Thursday, May 1, 2008

Energy Policy Once More

Off and on I’ve written about energy policy and the lack thereof. I believe that if this country doesn’t develop a good energy policy now, we will be faced with all kinds of problems in the not too distant future. We’ll be looking back at the good old days of $4 a gallon gasoline. What goes for energy policy right now is a patchwork of ineffective policies, plans, and ideas that do little to alleviate the current problem and nothing to keep us from suffering a crisis in the long-term. As with just about any policy, the law of unintended consequences takes effect. In the case of making more ethanol to alleviate our dependence on petroleum, we have caused a serious escalation in the price of basic food items, and have created a food shortage. We hurt the poor so we can gas up our SUVs. To me that is immoral. So much for wise and informed policy.

I’ve promoted nuclear energy as a solution, which I see having the following advantages over what we’re doing now:

(1) Little or no pollution. We can phase out coal burning power plants and only use them only during times of peak demand such as during the hottest summer months.
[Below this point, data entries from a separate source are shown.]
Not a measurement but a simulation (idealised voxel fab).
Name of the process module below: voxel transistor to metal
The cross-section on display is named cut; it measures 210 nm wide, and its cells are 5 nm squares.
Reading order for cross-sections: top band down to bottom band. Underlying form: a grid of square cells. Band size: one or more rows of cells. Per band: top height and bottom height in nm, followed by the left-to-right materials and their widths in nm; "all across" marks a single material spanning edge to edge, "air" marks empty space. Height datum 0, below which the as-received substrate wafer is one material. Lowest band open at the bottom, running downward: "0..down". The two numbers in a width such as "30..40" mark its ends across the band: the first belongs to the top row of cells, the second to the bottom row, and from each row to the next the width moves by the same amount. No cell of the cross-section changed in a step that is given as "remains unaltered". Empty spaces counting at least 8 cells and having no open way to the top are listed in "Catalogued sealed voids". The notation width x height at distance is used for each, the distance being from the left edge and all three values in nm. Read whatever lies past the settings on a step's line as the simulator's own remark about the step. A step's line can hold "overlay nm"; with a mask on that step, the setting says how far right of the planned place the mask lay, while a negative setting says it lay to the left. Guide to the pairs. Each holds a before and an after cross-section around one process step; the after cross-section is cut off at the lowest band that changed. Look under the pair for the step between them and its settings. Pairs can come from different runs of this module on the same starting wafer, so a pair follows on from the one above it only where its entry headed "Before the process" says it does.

(2) Power electric cars using cheap and abundant electricity produced with nuclear energy. This will significantly reduce our dependence on foreign sources of oil.

I’m not saying this will be easy, but it can be done if we have the will to act. During World War II, we had the will to act and developed the atom bomb in just a few years.

Also during World War II, we had the will to act and developed the most advanced bomber in the world, the B-29, in just a few years.

In the 1950s, we had the will to act and developed rockets capable of launching an artificial satellite into space or delivering a warhead accurately thousands of miles away.

In the 1960s we had the will to act and developed the technology to put a man on the moon and bring him back safely.

Technology has been our god in this country, yet we fail to put our faith in that god when it comes to nuclear energy. Why can’t we as a country have a concerted effort similar to the Manhattan Project when it comes to nuclear energy? Our survival as a first-rate nation depends on it.

I believe it is possible to build safe nuclear power plants. I believe we can solve the nuclear waste issue. I believe we can develop electric cars and batteries that will meet our needs. I believe we can upgrade our power grid to meet future demands. All of these can be done only if we have the will to act, make the investments needed, and do it right. What’s holding us back?

Of course I also believe we should be doing other things as well, both as interim steps as well as long-term practices. I would enact such a large gas-guzzler tax for SUVs and other inefficient vehicles that they would quickly go out of existence. Why do people think they need such a behemoth to go grocery shopping?

I would continue to invest in alternative energy sources, such as wind, solar panels, and other passive sources of energy, using tax credits to users and grants to researchers, as well as other incentives. I would encourage conservation, of course, and actually enforce it to whatever extent you can in a free society. I would open oil fields in Alaska for drilling as a stopgap measure, and build plants that can extract oil from domestic shale and turn domestic coal into oil and natural gas (which should now be profitable with oil at around $120 per barrel). I would eliminate tax breaks that oil companies enjoy and use the found money for research into alternative sources of energy.

Do we as a people have the will to act? Do we have the will to make our politicians accountable to us? Will we continue to vote for the same ineffective politicians who are in the pockets of the big corporations? Notice the three presidential candidates talk mostly about short-term issues, but rarely the large and long-term problems facing this country. I fear for our future.